Fortuitous Moments
I have always seen symbols in things. Often I am wrong about them, but at the time they make sense, and serve their purpose.
Yesterday my day got off kilter when I dashed across town to help a friend find her passport so she could get to an interview and fill out her I-9 for a job. (We found it after an hour-long search–where? Under a saddle!) To get there, I had skuttled my plans to make a couple minor changes to a book I wrote many years ago and ship it off to a contest.
The book has long lain dormant. A writer friend told me about a novel contest. As I looked over the rules, I realized they also took Creative Nonfiction/Memoir. I remembered this book, which is about my first year teaching in Houston, and decided to submit it since the deadline was so close and it had been ready for years.
I got delayed by the passport search, and at the end of the day had to quickly make the changes and toss the pages in a too-big manuscript box since I didn’t have time to track down something more its size. I had planned to put the box inside a shipping envelope and run it to the after-hours postal machine.
But the box didn’t fit in my envelopes. It was too large by a quarter inch.
So I hunted through the racks in the post office self service room, trying to find a bigger envelope. They had nothing. I was late to a meeting already. I figured I just wouldn’t ship it after all. A man walked in and I moved over to a table covered with scraps left from someone hurriedly tugging the backing off sticky labels. “Is the machine working?” he asked.
“I don’t know,” I said. “I haven’t even tried it.”

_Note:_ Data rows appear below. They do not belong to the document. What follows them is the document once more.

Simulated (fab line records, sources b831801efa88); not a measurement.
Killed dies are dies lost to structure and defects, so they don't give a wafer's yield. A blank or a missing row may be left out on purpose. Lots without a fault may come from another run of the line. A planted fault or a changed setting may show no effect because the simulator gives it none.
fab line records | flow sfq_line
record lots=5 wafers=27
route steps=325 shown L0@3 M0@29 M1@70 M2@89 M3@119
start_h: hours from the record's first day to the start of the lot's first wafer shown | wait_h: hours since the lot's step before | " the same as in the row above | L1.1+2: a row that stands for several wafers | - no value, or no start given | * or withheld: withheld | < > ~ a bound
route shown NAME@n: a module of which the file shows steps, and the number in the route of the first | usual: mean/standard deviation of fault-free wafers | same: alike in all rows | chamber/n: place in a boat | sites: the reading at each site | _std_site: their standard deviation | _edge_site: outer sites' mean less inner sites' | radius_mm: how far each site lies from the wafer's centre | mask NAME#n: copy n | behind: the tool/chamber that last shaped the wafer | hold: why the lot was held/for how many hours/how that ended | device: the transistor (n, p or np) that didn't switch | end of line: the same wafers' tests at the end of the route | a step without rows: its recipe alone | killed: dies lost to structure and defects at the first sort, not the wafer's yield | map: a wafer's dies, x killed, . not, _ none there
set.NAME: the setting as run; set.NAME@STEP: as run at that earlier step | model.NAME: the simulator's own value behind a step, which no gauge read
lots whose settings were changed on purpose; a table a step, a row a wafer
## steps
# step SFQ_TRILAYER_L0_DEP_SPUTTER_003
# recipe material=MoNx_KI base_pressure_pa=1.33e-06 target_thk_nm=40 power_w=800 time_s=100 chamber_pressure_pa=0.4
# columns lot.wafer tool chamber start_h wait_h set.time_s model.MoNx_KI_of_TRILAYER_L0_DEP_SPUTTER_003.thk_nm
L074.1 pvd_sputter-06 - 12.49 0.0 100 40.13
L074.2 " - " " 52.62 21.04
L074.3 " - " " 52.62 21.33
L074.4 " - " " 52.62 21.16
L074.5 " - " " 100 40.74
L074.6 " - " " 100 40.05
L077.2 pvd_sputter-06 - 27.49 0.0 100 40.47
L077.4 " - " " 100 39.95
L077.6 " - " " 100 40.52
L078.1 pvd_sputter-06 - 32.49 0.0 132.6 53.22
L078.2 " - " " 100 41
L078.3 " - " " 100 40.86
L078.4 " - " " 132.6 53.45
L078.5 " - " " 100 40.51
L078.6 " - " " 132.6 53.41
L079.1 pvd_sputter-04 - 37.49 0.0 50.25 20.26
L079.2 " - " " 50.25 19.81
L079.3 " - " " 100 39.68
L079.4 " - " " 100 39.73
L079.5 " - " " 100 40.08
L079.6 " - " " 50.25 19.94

“Oh. It’s been broken for two days. All the machines have been.” He gestured around to the stamp machines, all, I now realized, had “Out of Order” signs on them.
“I doubt they’d fix one and not the others,” he said and walked back out.
Great. Even if I DID have an envelope that fit, I still couldn’t have shipped it.
I was bothered by all the curling label bits everywhere, so I began picking them up and tossing them into the trash can at the end of the table. Underneath was a Priority Mail shipping box. I picked it up. It was unused, and it appeared as though whoever had left all the curling labels had been using these, and had one left over. I looked over at the rack again–none there. Only the too-small envelopes.
I tugged the box into shape to see if the manuscript box would fit inside. It did, exactly. I locked down the ends, putting the labels on the outside. Who would have thought that the only box left in the room, hidden beneath a mound of trash, would be the perfect fit?
I turned back to the machine. I had forgotten about it. You have to use these machines for large boxes, as it takes a snapshot of you for security purposes. I set the box on the scale and the screen flickered at me. “How may I help you?” it read.
“You can work!” I told it, and hit the button for “Accept weight.” We went through the steps for postage, and then it asked me for my credit card. I expected at any moment for it to quit working, but it accepted my card and spit out a perfect rectangular label.
As I peeled back the label and pressed it to the box, I felt like I were in a haze, some bizarre filter fuzzing everything around me. Even later, after I’d dropped the package in the parcel slot and returned to my car, I felt strange, other-wordly, as though some veil had parted just for me.
I don’t think this means I will win the contest, or that good fortune is necessarily beaming down its happy rays. But I do think it meant I was supposed to get back in the saddle, keep writing, not give up. And just a few days before, this is exactly where I had been. But I’m reminded this was a good book (you can read an excerpt if you like), and getting it out again was a good thing, contest win or no contest win.
You don’t need to wish me luck. I think I’ve already gotten it.